Pulitzer Prize–winning journalist Clarence Page discussed his perspectives on the politics of race and social issues with University professor Michael Dawson at a UChicago Engages event at International House yesterday.
Page’s recently published book, Culture Warrior: Reflections on Race, Politics, and Social Change, a collection of his columns from the Chicago Tribune from 1984 through 2014, was the focus of the discussion with Dawson. After the discussion, the event transitioned into an open question-and-answer session and ended with a book signing and reception.
Touching on topics ranging from his first encounter with segregation, to the history of black support for the Republican Party, to his unlikely friendship with Patrick Joseph “Pat” Buchanan, Page discussed material from both his old and recent columns. The discussion, full of historical analysis and personal anecdotes, often became humorous as Page frequently ended his comments by poking fun at the faults of both old and new generations.
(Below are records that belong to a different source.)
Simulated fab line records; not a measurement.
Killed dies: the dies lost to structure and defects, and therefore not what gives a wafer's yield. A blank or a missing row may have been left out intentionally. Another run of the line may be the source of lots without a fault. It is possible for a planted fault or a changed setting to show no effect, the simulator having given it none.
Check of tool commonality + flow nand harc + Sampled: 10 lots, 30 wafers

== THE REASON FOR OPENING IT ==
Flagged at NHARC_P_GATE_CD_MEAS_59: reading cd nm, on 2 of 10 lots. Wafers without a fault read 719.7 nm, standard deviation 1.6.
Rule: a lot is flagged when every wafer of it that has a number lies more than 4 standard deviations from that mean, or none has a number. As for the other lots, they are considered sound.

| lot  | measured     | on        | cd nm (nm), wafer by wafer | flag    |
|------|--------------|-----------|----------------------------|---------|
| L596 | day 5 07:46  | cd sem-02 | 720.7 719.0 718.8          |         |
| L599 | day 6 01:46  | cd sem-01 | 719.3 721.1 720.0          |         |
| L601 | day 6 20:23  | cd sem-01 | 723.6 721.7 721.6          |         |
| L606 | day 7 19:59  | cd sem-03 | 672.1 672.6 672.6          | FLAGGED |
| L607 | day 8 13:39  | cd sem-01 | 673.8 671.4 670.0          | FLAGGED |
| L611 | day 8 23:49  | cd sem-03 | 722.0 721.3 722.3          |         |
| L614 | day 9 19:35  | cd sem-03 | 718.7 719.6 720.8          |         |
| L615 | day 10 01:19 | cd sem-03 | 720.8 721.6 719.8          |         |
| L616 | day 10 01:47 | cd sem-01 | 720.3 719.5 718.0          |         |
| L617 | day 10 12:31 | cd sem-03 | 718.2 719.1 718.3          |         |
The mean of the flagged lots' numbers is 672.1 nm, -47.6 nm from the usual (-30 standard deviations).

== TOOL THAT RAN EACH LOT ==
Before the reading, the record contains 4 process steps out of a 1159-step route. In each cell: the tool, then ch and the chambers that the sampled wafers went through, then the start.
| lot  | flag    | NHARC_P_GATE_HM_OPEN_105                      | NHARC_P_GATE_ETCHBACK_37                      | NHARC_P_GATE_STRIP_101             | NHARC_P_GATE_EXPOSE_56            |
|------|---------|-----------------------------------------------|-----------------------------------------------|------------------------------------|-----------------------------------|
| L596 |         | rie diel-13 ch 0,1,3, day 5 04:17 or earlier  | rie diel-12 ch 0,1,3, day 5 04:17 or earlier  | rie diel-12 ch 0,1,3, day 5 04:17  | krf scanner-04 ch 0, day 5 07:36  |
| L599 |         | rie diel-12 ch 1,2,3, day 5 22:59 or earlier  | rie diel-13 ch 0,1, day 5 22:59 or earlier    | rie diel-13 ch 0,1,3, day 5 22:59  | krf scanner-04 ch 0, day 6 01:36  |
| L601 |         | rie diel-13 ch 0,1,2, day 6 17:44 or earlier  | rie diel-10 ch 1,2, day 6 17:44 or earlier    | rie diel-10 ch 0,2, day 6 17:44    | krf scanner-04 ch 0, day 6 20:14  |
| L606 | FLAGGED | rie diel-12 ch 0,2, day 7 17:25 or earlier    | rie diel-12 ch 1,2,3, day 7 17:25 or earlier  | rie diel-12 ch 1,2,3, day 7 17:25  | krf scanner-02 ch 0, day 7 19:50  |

Page, who grew up in Ohio, said that his first encounter with segregation was at the colored fountain in a 10-cent and nickel shop in Birmingham, Alabama. His family had traveled to the South when he was just old enough to read the segregation signs, and his father found him in front of a “Colored” sign, turning the water on in hopes of seeing red or blue liquid flowing from the spout.
After a loud laugh from the audience, Page added, “I’ll explain to you young people later what a nickel is.”
Talking about race relations in America, Page replaced the traditional “melting pot” description of diversity with his “Mulligan’s stew” idea—that American society is a diverse society to which everyone contributes some individual flavor, and gets some back.
Page also asserted the only issue Americans avoid more than race is class. Page agreed with Dawson’s statement that many Americans don’t like to talk about certain issues, especially when their privilege is liable to be stepped on. Page added that Americans have a tendency to divide by race so they don’t have to divide by class, and used a historical example to illustrate the resistance racial figures encounter when they try to approach class divisions; when Martin Luther King, Jr. tried to address the class divisions within the black community, his coalition began to break apart.
One thing that Page emphasized throughout his commentary is that he believes there is still a need for change.
“We tolerate too much inequality in this country,” he said.